The Huawei Mate XT for that matter has become infamous for its unreliability and Huawei are apparently refusing repairs blaming user error, or charging the cost of an iPhone to repair them. Not a great choice unless you have money to burn.
For what I wanted at the time, all that was acceptable. But as a first-generation product of a new category, I wouldn’t have tried it without that three year warranty. There were bound to be issues.
All these flagship devices are aimed at people who do have money to burn. The ordinary models based on 5 year old tech are absolutely amazing at all the things people do with their devices. No one really needs any of the newer features.
This is the problem that any mature product industry faces - once the basic product is good enough for 99% of the users it becomes a boring commodity. Innovation stops selling devices because it only adds things most people don't want. The result is either cost driven price reduction as manufacturing processes get cheaper, or silly features (like fragile folding mechanisms) that the company can advertise to keep the perception of being high-edge expensive cutting-edge tech despite most buyers opting for a product that doesn't have any of that stuff but are still willing to pay for the status of having the brand.

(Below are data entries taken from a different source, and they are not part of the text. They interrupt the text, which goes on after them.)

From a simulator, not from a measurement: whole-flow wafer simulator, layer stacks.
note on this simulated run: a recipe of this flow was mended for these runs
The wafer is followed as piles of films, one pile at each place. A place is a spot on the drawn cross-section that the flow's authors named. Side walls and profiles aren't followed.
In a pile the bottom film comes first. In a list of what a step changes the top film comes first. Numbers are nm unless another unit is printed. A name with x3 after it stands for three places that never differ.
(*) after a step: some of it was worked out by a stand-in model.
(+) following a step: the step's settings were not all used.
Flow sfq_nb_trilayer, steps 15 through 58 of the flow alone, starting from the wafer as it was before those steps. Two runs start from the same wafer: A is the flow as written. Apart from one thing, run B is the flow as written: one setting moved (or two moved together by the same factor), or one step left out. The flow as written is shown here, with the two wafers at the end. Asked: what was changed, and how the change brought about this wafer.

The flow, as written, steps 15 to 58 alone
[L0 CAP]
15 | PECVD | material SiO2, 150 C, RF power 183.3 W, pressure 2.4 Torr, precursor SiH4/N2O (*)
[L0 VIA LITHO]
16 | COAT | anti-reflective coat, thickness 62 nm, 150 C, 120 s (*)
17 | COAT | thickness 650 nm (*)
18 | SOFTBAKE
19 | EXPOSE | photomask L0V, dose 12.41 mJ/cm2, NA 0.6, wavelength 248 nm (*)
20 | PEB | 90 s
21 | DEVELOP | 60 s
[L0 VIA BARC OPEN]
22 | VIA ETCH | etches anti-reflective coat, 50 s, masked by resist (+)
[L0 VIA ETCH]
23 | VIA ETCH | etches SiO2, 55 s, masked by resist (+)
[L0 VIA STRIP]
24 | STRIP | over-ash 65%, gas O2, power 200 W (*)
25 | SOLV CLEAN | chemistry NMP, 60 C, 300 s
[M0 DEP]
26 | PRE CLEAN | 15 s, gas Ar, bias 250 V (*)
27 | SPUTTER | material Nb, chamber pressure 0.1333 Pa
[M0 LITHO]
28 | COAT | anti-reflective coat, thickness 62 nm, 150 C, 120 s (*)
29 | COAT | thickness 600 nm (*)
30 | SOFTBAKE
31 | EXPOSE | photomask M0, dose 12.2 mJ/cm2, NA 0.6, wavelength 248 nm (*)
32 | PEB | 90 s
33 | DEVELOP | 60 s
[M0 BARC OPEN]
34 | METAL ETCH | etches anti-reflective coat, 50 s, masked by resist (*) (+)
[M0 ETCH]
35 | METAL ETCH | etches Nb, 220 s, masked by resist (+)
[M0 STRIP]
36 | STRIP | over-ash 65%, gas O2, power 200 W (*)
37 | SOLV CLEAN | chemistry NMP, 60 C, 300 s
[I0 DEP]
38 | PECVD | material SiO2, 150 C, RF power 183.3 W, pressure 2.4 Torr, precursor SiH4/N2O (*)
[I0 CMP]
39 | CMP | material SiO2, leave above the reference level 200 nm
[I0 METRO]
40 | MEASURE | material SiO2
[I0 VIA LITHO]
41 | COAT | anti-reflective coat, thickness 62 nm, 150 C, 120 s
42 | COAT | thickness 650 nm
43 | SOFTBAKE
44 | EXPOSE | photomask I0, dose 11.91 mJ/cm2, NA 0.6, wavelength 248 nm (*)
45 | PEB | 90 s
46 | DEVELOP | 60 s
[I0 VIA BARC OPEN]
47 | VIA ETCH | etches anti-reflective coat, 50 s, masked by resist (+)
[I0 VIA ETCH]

I enjoyed my fold4 very much and I genuinely enjoyed the functionality of having a tablet everywhere with me. But I won't buy it again until it's utterly boring and standardized.
If anyone were to buy a modern Samsung folding phone, I'd suggest you make sure you get the two-year coverage for the screen and assume it will break soon after that, so treat it like you're going to buy one every 2-3 years. But remember that warranty repairs sometimes involve sending the phone away for weeks, and Android's phone transfer story is still incomplete. That's merely my experience, of course.